Don't leave it unproved .

Total number of 5 digits are 90000.So probability suggests that the chance for the sum of the digits in a number are equal for both odd and even, which is 1/2.So 90000/2 are the 5 digit numbers whose digits' sum is even. THis is the easiest logical method.

$9*({10}^{4}) - ({5}^{5}*\left( \begin{matrix} 4 \\ 0 \end{matrix} \right) + \left( \begin{matrix} 4 \\ 1 \end{matrix} \right)*({5}^{3}*4*5) + {5}^{5}*\left( \begin{matrix} 4 \\ 2 \end{matrix} \right) + \left( \begin{matrix} 4 \\ 3 \end{matrix} \right)*({5}^{3}*4*5) + {5}^{5}\left( \begin{matrix} 4 \\ 4 \end{matrix} \right))$

How I reached to it is quite understandable, I guess.

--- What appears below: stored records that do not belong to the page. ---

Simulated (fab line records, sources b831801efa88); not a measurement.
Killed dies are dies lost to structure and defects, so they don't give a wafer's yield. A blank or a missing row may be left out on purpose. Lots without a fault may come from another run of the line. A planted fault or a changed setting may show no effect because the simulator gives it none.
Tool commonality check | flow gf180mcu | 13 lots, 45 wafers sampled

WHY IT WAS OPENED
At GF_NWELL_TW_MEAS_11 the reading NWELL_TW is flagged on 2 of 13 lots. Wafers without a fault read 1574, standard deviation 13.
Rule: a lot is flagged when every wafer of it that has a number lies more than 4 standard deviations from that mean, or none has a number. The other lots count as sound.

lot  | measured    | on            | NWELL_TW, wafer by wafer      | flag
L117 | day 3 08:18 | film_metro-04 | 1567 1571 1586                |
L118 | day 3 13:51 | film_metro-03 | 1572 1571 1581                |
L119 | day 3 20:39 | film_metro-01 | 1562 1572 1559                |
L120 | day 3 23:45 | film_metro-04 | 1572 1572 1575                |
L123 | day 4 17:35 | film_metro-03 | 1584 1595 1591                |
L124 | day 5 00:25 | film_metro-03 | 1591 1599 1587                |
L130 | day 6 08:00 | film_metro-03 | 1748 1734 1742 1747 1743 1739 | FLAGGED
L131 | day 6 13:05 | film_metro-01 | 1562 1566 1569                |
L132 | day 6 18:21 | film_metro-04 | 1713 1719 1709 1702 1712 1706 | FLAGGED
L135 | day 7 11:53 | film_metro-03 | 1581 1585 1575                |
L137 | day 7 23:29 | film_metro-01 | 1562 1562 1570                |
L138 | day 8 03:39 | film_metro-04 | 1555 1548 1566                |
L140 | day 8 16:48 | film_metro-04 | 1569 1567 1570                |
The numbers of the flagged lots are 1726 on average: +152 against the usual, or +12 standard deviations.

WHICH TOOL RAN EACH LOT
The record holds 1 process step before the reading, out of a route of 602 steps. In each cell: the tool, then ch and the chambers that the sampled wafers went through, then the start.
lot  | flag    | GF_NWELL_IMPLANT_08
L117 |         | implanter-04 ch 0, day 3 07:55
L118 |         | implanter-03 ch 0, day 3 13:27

That is what is not actually a nice solution. U are just taking half as a nice choice. Try to use combinatorics and finally take out 45000. Prove half will be solutionb

I have first finded out that total 5 digit numbers is 90000 and out of which half are even and other half are no other possibilities. Thus total even 5 digit numbers are 90000/2 .
Thanks @Utsav Singhal, as I havn tried this for first time. Yeah :).